A whole-building energy model is only as useful as it is calibrated to actual measured performance. ASHRAE Guideline 14-2014 specifies cv(RMSE) (coefficient of variation of root-mean-square error) and NMBE (normalised mean bias error) thresholds that determine whether a model is “calibrated” — and therefore acceptable as the basis for measurement & verification (M&V) decisions in retrofit savings calculations.

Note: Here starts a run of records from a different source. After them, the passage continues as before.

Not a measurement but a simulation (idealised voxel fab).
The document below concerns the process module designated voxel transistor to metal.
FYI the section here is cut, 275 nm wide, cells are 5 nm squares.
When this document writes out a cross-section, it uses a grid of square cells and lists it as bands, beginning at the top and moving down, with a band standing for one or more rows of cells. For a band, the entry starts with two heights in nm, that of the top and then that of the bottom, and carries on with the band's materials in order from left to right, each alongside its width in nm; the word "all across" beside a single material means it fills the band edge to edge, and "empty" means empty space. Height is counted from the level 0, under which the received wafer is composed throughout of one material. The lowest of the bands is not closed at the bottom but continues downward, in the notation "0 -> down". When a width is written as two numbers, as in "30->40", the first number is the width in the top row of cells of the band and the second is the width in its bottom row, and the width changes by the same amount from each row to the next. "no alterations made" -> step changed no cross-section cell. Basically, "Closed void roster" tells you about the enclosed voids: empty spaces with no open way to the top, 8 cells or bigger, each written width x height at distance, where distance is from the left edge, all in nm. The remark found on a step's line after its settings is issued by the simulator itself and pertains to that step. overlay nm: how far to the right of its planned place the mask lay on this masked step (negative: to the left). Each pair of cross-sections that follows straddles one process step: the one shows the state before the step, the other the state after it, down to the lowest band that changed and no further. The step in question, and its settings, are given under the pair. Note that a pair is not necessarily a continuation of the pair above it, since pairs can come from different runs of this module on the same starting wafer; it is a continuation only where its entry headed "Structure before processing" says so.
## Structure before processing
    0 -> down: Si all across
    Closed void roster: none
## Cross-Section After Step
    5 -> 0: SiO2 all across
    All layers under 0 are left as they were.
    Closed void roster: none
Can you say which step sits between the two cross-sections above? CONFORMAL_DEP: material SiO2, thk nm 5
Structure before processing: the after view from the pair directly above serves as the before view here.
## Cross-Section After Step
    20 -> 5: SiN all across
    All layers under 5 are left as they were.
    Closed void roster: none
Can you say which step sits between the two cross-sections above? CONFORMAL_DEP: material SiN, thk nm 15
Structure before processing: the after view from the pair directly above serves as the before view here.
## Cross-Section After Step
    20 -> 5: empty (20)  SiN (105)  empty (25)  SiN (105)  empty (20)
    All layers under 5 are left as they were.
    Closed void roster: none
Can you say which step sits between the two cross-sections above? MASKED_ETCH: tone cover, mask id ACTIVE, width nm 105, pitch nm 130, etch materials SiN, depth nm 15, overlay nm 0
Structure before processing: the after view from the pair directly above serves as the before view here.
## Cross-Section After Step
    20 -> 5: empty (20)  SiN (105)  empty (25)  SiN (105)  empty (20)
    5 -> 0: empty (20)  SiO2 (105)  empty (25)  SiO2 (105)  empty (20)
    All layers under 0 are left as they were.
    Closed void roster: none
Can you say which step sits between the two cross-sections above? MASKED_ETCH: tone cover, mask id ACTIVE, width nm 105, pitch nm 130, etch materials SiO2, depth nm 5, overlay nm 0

This guide explains both metrics, the ASHRAE G14 thresholds, and the practical workflow for calibrating an Indian commercial-building model.
Why calibration matters
A new-build project’s energy model is a forward prediction. A retrofit project’s model is a baseline against which measured savings are computed. Both need defensible accuracy.
For LEED v4.1 EAc6 (Measurement & Verification) and many retrofit-savings contracts, the model must be calibrated within ASHRAE G14 thresholds before its predictions are accepted. Without calibration, claimed savings are challenged.
The two metrics
cv(RMSE) — Coefficient of Variation of Root-Mean-Square Error
cv(RMSE) = √(Σ(predicted_i - measured_i)² / N) / Mean(measured)
Expressed as a percentage. Lower is better. Measures both random and systematic errors.
ASHRAE G14 threshold:
- Monthly billing data: cv(RMSE) ≤ 15%
- Hourly metered data: cv(RMSE) ≤ 30%
The hourly threshold is more permissive because hourly variability is naturally higher than monthly.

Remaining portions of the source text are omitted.